Naturally, the next question to ask is for what Z is the MSE minimized? Taking the derivative of 𝔼[MSE(gZ)] and setting equal to 0, we recover a familiar Bühmann-style credibility formula.
\[ Z=\frac{n+1}{n+1+\frac{\sigma^{2}}{a^{2}}} \]
The key point is that credibility in the above context attempts to find the optimal balance between the error contributed by bias and variance. If we had an infinite sample on which to build our model, then the unbiased model would perform best out of sample. Of course, we are restricted to finite samples that are often much smaller than we would prefer.
10. Practical application
Here we briefly offer some advice on how to apply the concept of bias-variance tradeoff in practice. A complete treatment of these topics would fill volumes, among which there are already excellent resources, such as Goldburd, Khare, and Tevet (2016), James et al. (2013), and Hastie, Tibshirani, and Friedman (2009).
Given the focus of this paper, it may be surprising that it is unlikely that one would even attempt to quantify bias or variance in practice. Decomposing the expected test error into irreducible error, bias, and variance is generally not possible or even desirable. The modeler usually has little knowledge of the true population being sampled, and so it is not possible to ascertain either the expected value of the model estimate nor the true expected target value.
Our goal is to develop a model that has the best predictive power on unseen data. That is, we are concerned with minimizing the out-of-sample test error. How much the irreducible error, bias, and variance contribute to the total error is not important. Why, then, should we be concerned with the bias-variance tradeoff? Most important is that familiarity with the dynamics of bias-variance tradeoff helps build the modeler’s intuition regarding the tradeoffs associated with model complexity. This intuition is further developed by considering illustrations such as the simulation in Section 7 and the credibility example in Section 9. These examples help build a modeler’s understanding of the techniques and decisions that produce better models.
A single holdout dataset is often employed to help optimize model performance on unseen data, but there are concerns with this approach. If a modeler tests multiple models on a single holdout set, he or she may begin to overfit the holdout data. Furthermore, reserving part of the data for testing/validation reduces the amount of data available for model training, possibly resulting in fewer ascertained patterns and less confidence in the selected structure.

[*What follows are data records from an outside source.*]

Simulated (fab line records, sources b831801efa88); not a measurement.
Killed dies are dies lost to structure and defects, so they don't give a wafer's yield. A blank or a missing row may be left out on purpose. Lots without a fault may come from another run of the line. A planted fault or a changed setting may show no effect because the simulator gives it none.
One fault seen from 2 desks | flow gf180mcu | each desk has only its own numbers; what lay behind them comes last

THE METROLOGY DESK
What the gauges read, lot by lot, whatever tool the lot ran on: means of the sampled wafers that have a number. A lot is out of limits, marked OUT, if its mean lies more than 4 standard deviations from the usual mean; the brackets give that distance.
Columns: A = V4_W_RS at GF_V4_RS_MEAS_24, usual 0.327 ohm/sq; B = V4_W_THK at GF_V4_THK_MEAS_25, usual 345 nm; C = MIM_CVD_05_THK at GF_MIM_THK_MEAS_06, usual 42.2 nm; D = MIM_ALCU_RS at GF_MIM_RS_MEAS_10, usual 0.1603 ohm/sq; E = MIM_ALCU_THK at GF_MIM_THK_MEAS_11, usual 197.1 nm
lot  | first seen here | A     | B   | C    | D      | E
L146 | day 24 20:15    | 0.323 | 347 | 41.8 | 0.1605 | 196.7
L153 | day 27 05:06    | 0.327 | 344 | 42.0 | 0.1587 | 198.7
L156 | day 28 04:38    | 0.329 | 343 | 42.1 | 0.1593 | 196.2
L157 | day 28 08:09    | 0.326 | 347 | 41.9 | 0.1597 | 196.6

As an alternative to a single holdout set, cross-validation is considered to be a standard method for assessing holdout performance (Hastie, Tibshirani, and Friedman 2009). Briefly, in n-fold cross validation the training set is divided into n parts of approximately equal size. For the ith part the model is fit to the remaining n-1 parts collectively, and the resulting prediction error is computed on the ith part, which serves as a partial holdout set. The n partial-prediction-error totals are then aggregated to estimate the total test prediction error. Cross-validation has the important advantage over traditional holdout sets in that all the data is used to build and test the model. In an extension of this technique called k-times n-fold cross-validation, the cross-validation procedure is repeated k times using a different random partitioning each time. Within this framework we are simply focused on reducing the MSE as measured through cross-validation. The error contributed by noise, bias, or variance is still unknown.
When parameter estimation is discussed, it is traditionally suggested that it is preferable for estimates to have zero bias. But as noted above, bias is not the only contributor to test error. Specifically, this means bias is not necessarily something to be avoided, as long as the reduction in variance is greater than the increase in bias.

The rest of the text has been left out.